To Norlite, Part 1.
I haven't really read much from the people who oppose this system. But I think that the argument against discarding so much data (dropping 4 judges from the sitting panel of 14, then dropping 4 more for high and low marks) goes something like this.
There is, in the grand cosmic scheme of things, a Right Score for each performance. This is the score that God would give, were She a figure skating judge instead of just an enthusiastic fan. (I wonder if God would be ticked off if the computer randomly threw out Her marks.)
Anyway, since we don't know what this Right Score is, it can be best approximated in principle by, let us say, taking the average of all the marks that might ever be given for that performance by all the properly qualified figure skating judges that are, ever were, or ever could be. In the language of sampling theory, this is the "population." The Right Score is the mean score of this population.
To attempt to get the best possible estimate of the Right Score, we take a "sample" from this population -- the panel of judges. The average mark of the panel of judges is the best unbiased estimate that is available to us of the Right Score (i.e., the population mean).

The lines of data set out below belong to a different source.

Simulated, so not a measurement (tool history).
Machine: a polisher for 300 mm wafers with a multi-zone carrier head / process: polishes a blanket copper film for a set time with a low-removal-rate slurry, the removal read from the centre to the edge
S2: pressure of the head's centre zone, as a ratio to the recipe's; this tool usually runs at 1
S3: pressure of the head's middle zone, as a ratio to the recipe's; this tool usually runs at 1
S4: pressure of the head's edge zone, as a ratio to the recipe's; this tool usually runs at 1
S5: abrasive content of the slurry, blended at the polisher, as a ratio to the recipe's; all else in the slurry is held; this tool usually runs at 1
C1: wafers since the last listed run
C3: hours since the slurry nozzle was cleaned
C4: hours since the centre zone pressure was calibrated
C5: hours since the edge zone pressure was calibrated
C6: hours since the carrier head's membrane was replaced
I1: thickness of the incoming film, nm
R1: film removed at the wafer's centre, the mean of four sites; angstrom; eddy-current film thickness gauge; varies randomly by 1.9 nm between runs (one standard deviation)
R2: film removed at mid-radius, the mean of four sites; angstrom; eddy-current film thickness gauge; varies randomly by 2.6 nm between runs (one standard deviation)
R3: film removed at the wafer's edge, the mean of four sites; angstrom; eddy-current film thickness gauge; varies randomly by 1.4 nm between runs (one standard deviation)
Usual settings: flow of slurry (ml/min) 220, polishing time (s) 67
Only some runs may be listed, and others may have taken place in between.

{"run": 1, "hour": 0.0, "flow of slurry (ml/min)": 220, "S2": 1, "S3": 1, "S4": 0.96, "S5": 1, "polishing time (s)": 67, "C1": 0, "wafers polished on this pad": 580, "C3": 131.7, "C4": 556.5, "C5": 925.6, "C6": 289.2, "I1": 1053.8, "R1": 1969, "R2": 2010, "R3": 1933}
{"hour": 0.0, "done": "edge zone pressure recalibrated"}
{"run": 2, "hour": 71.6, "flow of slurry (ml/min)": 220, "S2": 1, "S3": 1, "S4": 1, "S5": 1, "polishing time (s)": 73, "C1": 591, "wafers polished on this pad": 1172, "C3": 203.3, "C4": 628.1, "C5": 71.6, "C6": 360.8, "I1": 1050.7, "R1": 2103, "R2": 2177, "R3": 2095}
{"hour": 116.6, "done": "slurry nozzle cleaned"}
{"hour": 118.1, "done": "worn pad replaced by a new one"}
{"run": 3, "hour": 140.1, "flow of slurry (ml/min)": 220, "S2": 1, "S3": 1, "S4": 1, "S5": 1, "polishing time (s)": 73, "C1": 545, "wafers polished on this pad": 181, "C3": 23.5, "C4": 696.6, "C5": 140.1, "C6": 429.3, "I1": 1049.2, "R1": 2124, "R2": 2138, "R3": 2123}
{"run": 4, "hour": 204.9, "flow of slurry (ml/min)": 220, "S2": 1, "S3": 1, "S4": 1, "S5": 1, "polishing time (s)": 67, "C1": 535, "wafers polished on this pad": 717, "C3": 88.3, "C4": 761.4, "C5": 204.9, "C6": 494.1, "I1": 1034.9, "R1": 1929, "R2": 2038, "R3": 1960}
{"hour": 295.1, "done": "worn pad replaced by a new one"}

The "standard error" for this elementary problem in statistical estimation is S.E. = Sigma/(square root of n), where sigma is the standard deviation of the population (we can estimate this by the standard deviation of the sample), and where n is the sample size. That is, as you include more and more judges, the sampling error goes down by a factor inversely proportional to the square root of the number of judges. If you quadruple the size of the judging panel, you cut the error in half.
Conversely, if you cut a panel of 14 down to a panel of 5 (pretending for a moment that this is done randomly, without the "high and low" thing), this increases the sampling error by 67% (sqrt 14 / sqrt 5 = 1.67).
So, bottom line: You should have as large a judging panel as possible and use all the data available in making your estimate of the Right Score.